Wednesday, 29 July 2015

Olympics Dead Say sJeff Ruffolo

THE Olympics are a “poison pill” that more and more cities around the world won’t swallow.
A senior official in the 2008 Beijing Games has declared the Olympics is scaring off interested cities because the costs and economic drain are simply too high.
Jeff Ruffolo, an American who is now helping China prepare its bid for the 2022 Winter Olympics, says the days of cities splurging billions on “white elephant” stadiums and facilities were coming to an end.
It comes after the highly publicised Boston 2024 Olympics bid withdrew yesterday, almost six months after the United States Olympic Committee (USOC) selected it ahead of Los Angeles to be its candidate to host the Games in nine years.
Recently, Oslo (Norway), Krakow (Poland) and Stockholm (Sweden) also pulled out of the race to host the Winter Olympics in 2022.
“The Olympics are dead,” Ruffolo told The Guardian.
“It’s a dying concept no one wants to touch.
“The idea of a bidding process is a joke.
“Everybody’s laughing about it except for the people in Lausanne (Switzerland, home of the IOC). They don’t realise they are riding a dead horse.

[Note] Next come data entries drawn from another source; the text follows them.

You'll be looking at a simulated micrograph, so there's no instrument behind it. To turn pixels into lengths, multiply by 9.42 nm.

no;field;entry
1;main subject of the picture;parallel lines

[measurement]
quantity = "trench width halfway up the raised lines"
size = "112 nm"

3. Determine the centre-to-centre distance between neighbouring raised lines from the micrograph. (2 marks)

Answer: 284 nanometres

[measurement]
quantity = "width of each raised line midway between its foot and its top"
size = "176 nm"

“There was a time when the Olympics was a good thing — Los Angeles in 1984, Barcelona in 1992, even Beijing needed 2008 to prove to the world it could do this — now since 2008 it’s a poison pill.”
Only China and Kazakhstan remain in the running to host the 2022 Winter Games.
Ruffolo says it may not be long before countries like China and Kazakhstan are the only ones bidding for the right to host the Olympics because they are hoping to make an international political statement.
Cities like Boston do not need to make a political statement.
The public costs involved in the Boston bid attracted stern opposition from locals concerned the city could be left with a huge debt.
The Boston bid team claimed its budget for public funds would be just $4.5 billion to host the Games and another $6 billion on new roads and parks.



Despite the $4.5 billion being well below the recent London Games’ expenses of $15-20 billion, it was enough to cause concern.
Coupled with the haunting images of the abandoned swimming pool, hockey field and baseball stadium used during the 2004 Olympics in Athens, Greece, there is a compelling argument to suggest the Olympics is a money-draining machine capable of crippling a host city’s economy.
Andrew Zimbalist, a professor of economics at Smith College, recently highlighted this in his book Circus Maximus: The Economic Gamble Behind Hosting the Olympics and the World Cup.
He recently told The Wall Street Journal London spent between $15-20 billion on its Games in 2012 while Russia spent $51 billion hosting the Winter Olympics in Sochi last year and China spent $40 billion hosting the 2008 Games in Beijing.
“Several studies on the economic impact of hosting the Olympics ... do not support the expectation of a positive effect on tourism, trade or foreign investment,” Zimbalast said.
“Instead, after the 17-day party is over, experience has shown that the host city can expect facilities that are underutilised, cost millions of dollars yearly to maintain, and take up five to 30 acres each of valuable urban real estate.
“These are the so-called white elephants that preclude alternate use of the land for years or decades into the future.”